With millions of workers lacking access to workplace retirement plans, the Labor Department has decided that a more pressing matter is giving Wall Street firms access to a lucrative market — your 401(k).
A proposed rule would encourage the addition of alternative assets, such as private equity, private credit and cryptocurrency, to 401(k) menus.
Companies can already offer these assets. But employers have a fiduciary responsibility to act in the best interest of their workers. And because these sorts of assets are costly and hard to value, many plan sponsors worry about the possibility of legal action from workers.
If finalized, this rule— open for public comment — would add protection against lawsuits. As long as the people managing your 401(k) can demonstrate they’ve checked certain boxes, like reviewing fees, this rule would provide companies with a “safe harbor.” It essentially creates a legal shield that makes it much harder for you to hold your company accountable if they choose to offer riskier investments.
This proposal comes directly from an executive order that President Donald Trump signed in August, instructing the Labor Department to change the rules so that 401(k) plans can include “alternative” investments. It’s a move the administration claims will give regular investors more options.
Trump’s order argued that “burdensome lawsuits” have “denied millions of Americans opportunities to benefit from investment in alternative assets.”
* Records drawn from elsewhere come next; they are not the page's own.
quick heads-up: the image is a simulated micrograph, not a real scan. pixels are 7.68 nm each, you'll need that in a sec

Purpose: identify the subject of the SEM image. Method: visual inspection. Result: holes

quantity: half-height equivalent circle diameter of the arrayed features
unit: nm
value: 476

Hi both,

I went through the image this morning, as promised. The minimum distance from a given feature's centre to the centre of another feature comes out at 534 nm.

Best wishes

Not for a second do I believe this is a move to help regular investors. Instead, it’s a massive greed grab for Wall Street firms looking to tap into the money workers are trying to save for retirement.
Americans held $14.2 trillion in all employer-based defined contribution retirement plans at the end of the fourth quarter, according to a report released last month by the Investment Company Institute (ICI).
I have talked to hundreds of workers investing in their workplace plans, and I have never, ever heard a single person complain that they didn’t have access to alternative assets. I dare say the overwhelming majority wouldn’t even know what private equity and private credit are, and that’s not shade on their investment prowess. It’s an acknowledgment that investing their money can be complicated.
This push to add complex investments feels like a case of “misplaced priorities,” focusing on Wall Street’s needs while ignoring the struggles of average workers, according to Christine Benz, the director of personal finance and retirement planning for Morningstar and author of “How to Retire: 20 Lessons for a Happy, Successful, and Wealthy Retirement.”
The companies behind these alternative investments have lobbied hard to get onto plans, arguing investors could see higher returns than traditional stocks and bonds. But with higher returns come higher risks. Employees are better off in the simple, and yes, boring low-cost index funds.
“It’s a solution in search of a problem,” Benz said in an interview.
In a standard 401(k), you usually have access to low-cost index funds or a target-date fund, both of which are much more suitable for workers. In fact, employers have been expanding their offerings of target-date funds, a sort of set-it-and-forget-it investment designed to reduce investors’ risk automatically as they near retirement.
Plan sponsors have been increasingly shifting to cheaper products, Benz said.
Private asset fees typically range from 1.5 percent to 5 percent, compared with 0.06 percent to 0.60 percent for typical target-date funds, according to Vanguard. The promise is that you pay people more money to make you more money. The higher returns aren’t a guarantee, although it will make fund managers richer by charging you higher fees.
“This proposal seems to take a step backward toward opacity,” according to Benz.
Instead of pursuing high-fee private securities, the focus should be on accessibility and “helping people figure out how to generate sustainable income from their portfolios,” she said.
As Benz pointed out in an online post about this issue, “roughly half of workers don’t have access to a workplace-savings plan for retirement.” Many small businesses still can’t offer them, because they face high administrative costs and lack the corporate muscle to negotiate the lower fees that big companies get for their employees.
We know that people save more when they have access to a workplace retirement plan. Nearly half of all Americans with a 401(k) or similar plan admit they likely wouldn’t save for retirement at all if they didn’t have access to an employer-sponsored plan, according to another ICI report this year.
“The good news is that 401(k)s are typically very slow-moving ships. And in general, even with this safe harbor that the proposal would allow for 401(k) plan sponsors and the people who oversee the plans, they do not want to take risks,” Benz predicted.
I understand the appeal of these investments. It’s the same pitch that promises extraordinary wealth through cryptocurrency. But data from Fidelity Investments show a more realistic reality. The people who become 401(k) millionaires get there by sticking to basic stocks and bonds.
I hope many people weigh in on the proposal before the June deadline. While some firms may opt to add these high-fee investment options, they should tread carefully, or better yet, not at all.